Oxygen nucleus with twice as many neutrons as normal is shown to be surprisingly stable
The nucleus at the heart of an atom is held together by a subtle balance between the nuclear force that binds protons and neutrons and the electric repulsion that tries to fling the positively charged protons apart. Understanding how the number of nucleons—the collective term for protons and neutrons—affects this balance is crucial for predicting nuclear processes such as radioactive decay. RIKEN researchers, working as part of an international team, have now shown that 'heavy' oxygen nuclei with 16 neutrons form into a solid ball, which makes them unexpectedly stable.
More than 99% of the oxygen in the Earth's atmosphere is in its most stable form with eight protons and eight neutrons at the center. However, scientists can create neutron-heavy versions, or isotopes, in the laboratory to help them better understand what happens in a nucleus. Tohru Motobayashi from the RIKEN Nishina Center for Accelerator-Based Science, collaborating with Yoshinori Satou from the Seoul National University, Korea, Takashi Nakamura from the Tokyo Institute of Technology, Japan, and co-workers from France, Hungary and China have now performed the first spectroscopic study of oxygen nuclei with 16 neutrons using a technique known as proton inelastic scattering. They fired a beam of these oxygen-24 atoms at a liquid-hydrogen target, and then extracted the properties of the neutron-rich nuclei by tracking the direction and speed of the particles after the collision.
A nucleus has either a spherical or elliptical shape depending on the number of neutrons and protons. "The nucleus is more stable and solid when it is spherical," explains Motobayashi. "In our experiments we can hear the sound associated with this solidity, just as you can when you strike an everyday solid object."

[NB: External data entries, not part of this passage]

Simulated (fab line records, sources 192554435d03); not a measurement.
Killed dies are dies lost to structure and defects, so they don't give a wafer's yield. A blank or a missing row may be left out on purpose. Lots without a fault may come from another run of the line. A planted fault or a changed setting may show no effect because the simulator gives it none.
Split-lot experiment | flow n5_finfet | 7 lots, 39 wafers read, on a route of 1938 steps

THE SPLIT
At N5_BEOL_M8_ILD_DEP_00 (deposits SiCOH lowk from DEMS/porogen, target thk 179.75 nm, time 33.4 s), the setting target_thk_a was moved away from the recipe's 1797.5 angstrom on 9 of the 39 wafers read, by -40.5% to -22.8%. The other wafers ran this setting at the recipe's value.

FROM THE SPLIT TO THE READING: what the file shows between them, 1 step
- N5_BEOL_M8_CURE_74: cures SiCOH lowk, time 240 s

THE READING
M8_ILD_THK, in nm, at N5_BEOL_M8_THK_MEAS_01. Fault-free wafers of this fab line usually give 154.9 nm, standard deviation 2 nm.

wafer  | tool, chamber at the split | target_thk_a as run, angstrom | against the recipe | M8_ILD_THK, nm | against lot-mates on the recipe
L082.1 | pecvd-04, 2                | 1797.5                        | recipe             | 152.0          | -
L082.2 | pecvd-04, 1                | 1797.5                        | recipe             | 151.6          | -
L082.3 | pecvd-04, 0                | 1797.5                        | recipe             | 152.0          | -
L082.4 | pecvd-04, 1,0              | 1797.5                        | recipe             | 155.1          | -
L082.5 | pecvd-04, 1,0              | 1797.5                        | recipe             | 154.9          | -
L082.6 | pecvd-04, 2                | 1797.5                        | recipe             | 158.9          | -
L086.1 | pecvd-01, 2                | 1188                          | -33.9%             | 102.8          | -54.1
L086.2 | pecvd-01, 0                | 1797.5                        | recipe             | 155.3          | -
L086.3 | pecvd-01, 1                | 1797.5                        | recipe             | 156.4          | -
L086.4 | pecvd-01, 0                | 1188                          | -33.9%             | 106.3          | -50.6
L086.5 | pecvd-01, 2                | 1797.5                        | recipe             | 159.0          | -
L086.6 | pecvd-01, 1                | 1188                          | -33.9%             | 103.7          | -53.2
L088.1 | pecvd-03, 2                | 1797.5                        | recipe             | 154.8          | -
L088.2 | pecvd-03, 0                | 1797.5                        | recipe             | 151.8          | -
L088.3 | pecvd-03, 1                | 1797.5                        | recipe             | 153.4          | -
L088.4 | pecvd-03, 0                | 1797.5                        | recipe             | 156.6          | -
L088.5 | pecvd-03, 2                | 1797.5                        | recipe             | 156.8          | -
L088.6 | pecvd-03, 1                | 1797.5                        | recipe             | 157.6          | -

An intriguing aspect of this result is that it runs contrary to the now well-established observation that nuclei are usually stable when the number of neutrons and protons corresponds to a so-called magic number: 2, 8, 20, 28, 50, 82 or 126. "We can now confirm that a neutron number of 16 is magic when proton and neutron numbers are largely unbalanced," says Motobayashi. "This supports other recent experiments on different nuclei."
This cutting edge experiment is another example of the importance of the steadily growing research collaboration between RIKEN, the Tokyo Institute of Technology and a number of Korean universities. "We next hope to explore more neutron-rich oxygen isotopes with 17, 18 or more neutrons to see if another stable oxygen nucleus exists," says Motobayashi.